Back to Crawl4ai

Crawl4AI v0.9.0: Secure-by-Default Docker Server

docs/blog/release-v0.9.0.md

0.9.06.0 KB
Original Source

Crawl4AI v0.9.0: Secure-by-Default Docker Server

June 2026 - 6 min read


I'm releasing Crawl4AI v0.9.0, a major, secure-by-default release of the Crawl4AI Docker API server. This is the biggest change to the self-hosted HTTP server since we shipped it. It moves the out-of-the-box deployment from an open, trust-the-caller posture to a closed, hardened one with defense in depth.

This is a breaking release for the Docker server only. The core pip library (the SDK and in-process use) is unchanged. If you only pip install crawl4ai and drive it from Python, nothing here affects you and you can upgrade freely.

If you self-host the Docker API server, please read the migration guide before you upgrade, and roll out behind a staging environment first.

Why this release

Over the last few releases we patched a series of issues in the Docker server one at a time. 0.9.0 finishes the job by changing the architecture instead of patching behavior. The principle is simple: the server should be safe the moment you start it, and the network request body should be treated as untrusted input rather than a trusted control channel.

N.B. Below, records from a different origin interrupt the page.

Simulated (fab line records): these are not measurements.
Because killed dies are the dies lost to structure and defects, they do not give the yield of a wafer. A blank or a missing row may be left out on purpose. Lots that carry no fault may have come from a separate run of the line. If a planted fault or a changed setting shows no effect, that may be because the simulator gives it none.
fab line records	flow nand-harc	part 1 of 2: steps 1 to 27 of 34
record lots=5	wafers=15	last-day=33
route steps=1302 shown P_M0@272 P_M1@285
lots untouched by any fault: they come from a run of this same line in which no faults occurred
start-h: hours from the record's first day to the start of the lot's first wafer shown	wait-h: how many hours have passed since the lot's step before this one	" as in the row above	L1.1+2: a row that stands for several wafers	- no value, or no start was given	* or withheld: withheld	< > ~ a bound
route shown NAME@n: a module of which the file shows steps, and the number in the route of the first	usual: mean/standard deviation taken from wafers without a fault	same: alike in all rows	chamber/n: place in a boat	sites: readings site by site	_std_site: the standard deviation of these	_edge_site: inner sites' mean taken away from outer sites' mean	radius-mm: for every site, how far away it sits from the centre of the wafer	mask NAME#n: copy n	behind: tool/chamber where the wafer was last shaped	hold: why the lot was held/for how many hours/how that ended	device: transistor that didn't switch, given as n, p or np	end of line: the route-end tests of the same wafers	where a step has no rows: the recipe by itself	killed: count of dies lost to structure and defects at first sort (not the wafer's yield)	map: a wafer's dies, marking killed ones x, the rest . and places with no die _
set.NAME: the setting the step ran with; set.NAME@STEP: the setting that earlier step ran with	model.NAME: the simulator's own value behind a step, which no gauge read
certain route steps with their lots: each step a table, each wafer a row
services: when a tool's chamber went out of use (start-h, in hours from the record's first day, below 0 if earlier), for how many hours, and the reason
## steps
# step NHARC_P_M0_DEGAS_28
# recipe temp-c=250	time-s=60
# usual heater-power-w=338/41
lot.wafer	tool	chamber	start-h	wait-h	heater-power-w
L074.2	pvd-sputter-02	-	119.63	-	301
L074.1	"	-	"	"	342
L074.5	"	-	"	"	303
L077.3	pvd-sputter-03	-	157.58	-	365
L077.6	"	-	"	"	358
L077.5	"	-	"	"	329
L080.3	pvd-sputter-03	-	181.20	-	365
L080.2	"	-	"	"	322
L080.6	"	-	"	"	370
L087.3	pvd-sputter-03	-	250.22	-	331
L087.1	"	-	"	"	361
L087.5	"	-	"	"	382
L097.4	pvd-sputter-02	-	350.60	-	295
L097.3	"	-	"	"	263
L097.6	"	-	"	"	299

That means the permissive defaults are gone. Authentication is on by default. The server binds loopback unless you give it a token. The request body carries declarative options only. Everything that used to let a caller reach into browser internals or supply code now lives server-side, where the operator controls it.

What changed at a glance

  • Auth on by default, loopback bind: no unauthenticated API on 0.0.0.0.
  • Request trust boundary: crawl request bodies are declarative and scalar; power fields are rejected at the network edge.
  • Declarative hooks: a fixed action set replaces request-supplied hook code.
  • Artifact store: output_path is gone; screenshots and PDFs return an artifact id you fetch with auth.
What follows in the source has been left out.